Dick Buckles speaks to a variety of organizations on positive aging, innovation, culture change, and leadership. His unique background as a senior executive, change agent and business psychologist accompanied by his global experience with major corporations gives him an uncommon vision of innovation, leadership, and change.
FROM PROBLEM TO PROFITS
How Successful Companies Use Thinking Style to Gain Competitive Advantage and Create a Culture of Innovation
How will your organization find the right people...with the right talent...to solve the right business problems...and produce innovative solutions? Can you cultivate a culture of innovation to insure future success? Innovation is the new mission for leaders throughout the world. Where will you find your innovators?
A provocative look at the successes and failures in how we solve problems. More importantly, how we "think" about solving problems in a way that results in innovative solutions that help us gain competitive advantage.
Innovation is a special kind of human problem solving. It involves the use of special kinds of problem solving strategies to come up with new business ideas, new product development, and new product designs.
"Competition is a contest between management's thinking processes." Ron Sanchez and Aime' Heene
Companies are in constant search for the innovator's grail. But, EUREKA!! The "innovator's grail" is the human mind! The fact is, all people are creative...just creative in different ways. Part of discovering the "grail" is figuring out how to identify the innovators in the organization and asking: How do innovators think? What problem solving strategies do they use? Where are your innovators? How will you find them? How can you leverage their skills, styles, and abilities to turn problems into profits?
“The only sustainable form of market leadership is thought leadership.”
In this talk we will help you discover some very effective ways to help you answer those questions.
LEADING WITH VALUES - Pathways to Positive Culture Change
Do you work in a world of constant change? Are you constantly challenged to address the needs of a changing environment that requires developing the cultural capabilities to achieve your strategy?
It's often said that change is eternal. In the face of constant change, how do we effectively guide management and employees through the processes of culture change? In this critical talk, we will look at change management and the variety of ways to alter skills, attitudes and behaviors as well as ways to align organizational systems, structures and work processes in order to create a culture that deals with the changing demands of the marketplace.
Your company may be recognized as a successful organization and industry leader. However, you may now be faced with a rapidly changing environment where competitive position, need for innovation, cost issues and employee performance stand out as critical issues facing you. The drive to competitive supremacy and profitable growth has fueled the unquestionable need to consistently renew organization wide systems and processes.

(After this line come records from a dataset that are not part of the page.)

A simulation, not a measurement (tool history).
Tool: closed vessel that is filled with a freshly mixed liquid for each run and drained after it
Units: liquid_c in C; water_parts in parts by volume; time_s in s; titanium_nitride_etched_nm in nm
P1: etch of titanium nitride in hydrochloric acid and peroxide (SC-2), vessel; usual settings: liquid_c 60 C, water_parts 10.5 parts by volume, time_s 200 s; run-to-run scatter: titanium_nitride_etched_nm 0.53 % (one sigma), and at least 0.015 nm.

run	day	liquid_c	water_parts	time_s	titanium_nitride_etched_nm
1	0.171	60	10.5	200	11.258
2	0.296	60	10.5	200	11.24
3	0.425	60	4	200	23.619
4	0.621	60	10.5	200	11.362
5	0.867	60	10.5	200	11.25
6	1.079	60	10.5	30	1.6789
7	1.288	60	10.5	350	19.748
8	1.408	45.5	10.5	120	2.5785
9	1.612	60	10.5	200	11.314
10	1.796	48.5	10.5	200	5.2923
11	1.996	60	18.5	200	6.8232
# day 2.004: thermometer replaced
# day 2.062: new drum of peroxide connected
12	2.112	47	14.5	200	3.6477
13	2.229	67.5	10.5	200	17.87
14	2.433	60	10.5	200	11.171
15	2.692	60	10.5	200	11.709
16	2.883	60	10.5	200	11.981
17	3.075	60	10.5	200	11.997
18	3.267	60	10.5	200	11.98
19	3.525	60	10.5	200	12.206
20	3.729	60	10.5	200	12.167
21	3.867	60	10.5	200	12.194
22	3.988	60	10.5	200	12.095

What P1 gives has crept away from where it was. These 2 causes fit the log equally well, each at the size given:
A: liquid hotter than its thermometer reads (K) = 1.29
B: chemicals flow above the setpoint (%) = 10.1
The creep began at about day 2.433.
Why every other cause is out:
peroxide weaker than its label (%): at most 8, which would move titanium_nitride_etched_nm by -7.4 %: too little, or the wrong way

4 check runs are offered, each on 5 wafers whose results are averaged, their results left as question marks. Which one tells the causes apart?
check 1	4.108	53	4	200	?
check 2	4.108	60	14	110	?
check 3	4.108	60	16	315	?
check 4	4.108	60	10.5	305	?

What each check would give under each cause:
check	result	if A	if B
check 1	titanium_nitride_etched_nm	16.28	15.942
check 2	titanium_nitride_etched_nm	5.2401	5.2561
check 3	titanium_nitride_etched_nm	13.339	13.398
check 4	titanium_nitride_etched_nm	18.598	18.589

Building a targeted, high-velocity change capability in order to "renew" the culture of the organization is an agile process for aligning and guiding management, project teams, and employees through the natural responses to significant change in the market.
To discover how successful companies are achieving this, email Dr. Dick Buckles at firstname.lastname@example.org or call 210-408-2885
ElderQuest - The Road Most Traveled: A Journey of Positive Aging
"Old age is like everything else. To make a success of it, you've got to start young." Theodore Roosevelt
A fundamental law of human nature is..."each and every day, in each and every way...we're getting older." Everyday is one step further away from adulthood and one step closer to "elderhood."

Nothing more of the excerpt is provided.